Combat operations and complicated disasters such as the one described above place extreme stresses upon combatant commander and fleet staffs, stresses that often cause staffs to “immediately start doing the wrong things”, without first thinking about the situation. In a disaster, some specific questions might be: “Has the affected nation asked for our help? How do we know? Who is the primary federal agency or person in lead for supporting them? Who is the designated military organization in lead for planning and executing what that agency or person directs? Did that agency or person even ask us for help? What did they ask us to do? What supporting efforts are required? When we begin providing support, how will we know if what we are doing is having the desired result? Who decides that?” In combat operations, the questions to be asked are often entirely different!
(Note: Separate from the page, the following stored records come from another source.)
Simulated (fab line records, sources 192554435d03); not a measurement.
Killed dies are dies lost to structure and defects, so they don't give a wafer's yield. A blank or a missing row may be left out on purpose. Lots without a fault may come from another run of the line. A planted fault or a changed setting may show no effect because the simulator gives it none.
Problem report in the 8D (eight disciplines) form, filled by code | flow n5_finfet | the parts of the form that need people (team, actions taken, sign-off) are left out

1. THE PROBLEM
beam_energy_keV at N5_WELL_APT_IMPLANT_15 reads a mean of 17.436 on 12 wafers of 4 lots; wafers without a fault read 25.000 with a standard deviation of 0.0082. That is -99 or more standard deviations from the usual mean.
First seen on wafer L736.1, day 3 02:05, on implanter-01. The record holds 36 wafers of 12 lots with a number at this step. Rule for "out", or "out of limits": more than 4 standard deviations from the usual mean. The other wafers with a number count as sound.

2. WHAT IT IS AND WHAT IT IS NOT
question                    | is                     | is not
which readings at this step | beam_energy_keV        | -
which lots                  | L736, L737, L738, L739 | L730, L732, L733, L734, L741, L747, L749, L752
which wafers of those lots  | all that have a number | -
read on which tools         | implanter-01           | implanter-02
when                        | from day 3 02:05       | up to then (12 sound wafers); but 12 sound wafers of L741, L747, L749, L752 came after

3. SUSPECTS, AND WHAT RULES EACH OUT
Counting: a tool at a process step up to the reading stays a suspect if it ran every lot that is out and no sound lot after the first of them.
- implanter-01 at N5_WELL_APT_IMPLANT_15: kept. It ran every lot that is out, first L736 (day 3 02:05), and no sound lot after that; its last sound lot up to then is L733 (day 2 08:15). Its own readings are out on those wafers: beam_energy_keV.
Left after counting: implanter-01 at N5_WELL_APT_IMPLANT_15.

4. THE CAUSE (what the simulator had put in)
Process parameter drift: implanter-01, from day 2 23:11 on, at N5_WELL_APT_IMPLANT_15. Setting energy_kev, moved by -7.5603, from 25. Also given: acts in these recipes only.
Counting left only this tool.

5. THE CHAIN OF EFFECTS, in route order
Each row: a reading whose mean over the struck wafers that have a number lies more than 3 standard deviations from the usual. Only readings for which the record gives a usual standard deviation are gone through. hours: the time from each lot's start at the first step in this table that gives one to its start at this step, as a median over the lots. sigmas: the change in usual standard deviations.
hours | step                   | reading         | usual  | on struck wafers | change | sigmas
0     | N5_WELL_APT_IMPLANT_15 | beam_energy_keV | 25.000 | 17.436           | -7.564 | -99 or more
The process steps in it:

The existence of “wicked problems” requires the education in and repetitive use of a planning process, such as the Joint Operation Planning Process (JOPP) or the Navy Planning Process (NPP), so that commanders can rapidly generate executable options. The planner skill-set is not unique to the Supply Corps, and formal education and experience is tracked solely with an additional qualification designator (AQD), regardless of designator. The Joint Planner (JP1) AQD is the “education AQD” and the Maritime Operational Planners (JPM) AQD denotes formal planner training. The JP2 AQD denotes planning experience without the benefit of a formal education or training. The JP3 is both a personnel AQD and a billet AQD; it identifies education or training coupled with a tour in a JP3-coded planner billet, and it identifies those billets requiring a person with the JP1 or JP2 AQD. Planners attend one of the following formal operational planner schools:

  • Navy Maritime Advanced Warfighting School (MAWS) at Navy War College (NWC) in Newport, Rhode Island. MAWS is 13 months long, conveys a master’s degree and the JP1 AQD, and awards Joint Professional Military Education (JPME) Phase I concurrently;
  • Joint Advanced Warfighting School (JAWS) at Joint Forces Staff College in Norfolk, Virginia. JAWS is 10 months long, conveys a master’s degree and the JP1 AQD, and awards JPME Phase II. O5 rank and JPME Phase I are prerequisites;
  • Navy Maritime Staff Operations Planner’s Course (MOPC) at NWC. MOPC is 11 weeks long and conveys the JPM AQD.
  • The other services each have their own planner schools. They are the U.S. Army School of Advanced Military Studies in Leavenworth, Kansas; the U.S. Marine Corps School of Advanced Warfighting in Quantico, Virginia; and the U.S. Air Force School of Advanced Air & Space Studies in Montgomery, Alabama. Each is 10 months long and conveys a master’s degree and the JP1 AQD. JPME Phase I is a prerequisite. The Supply Corps does not currently send officers to these schools.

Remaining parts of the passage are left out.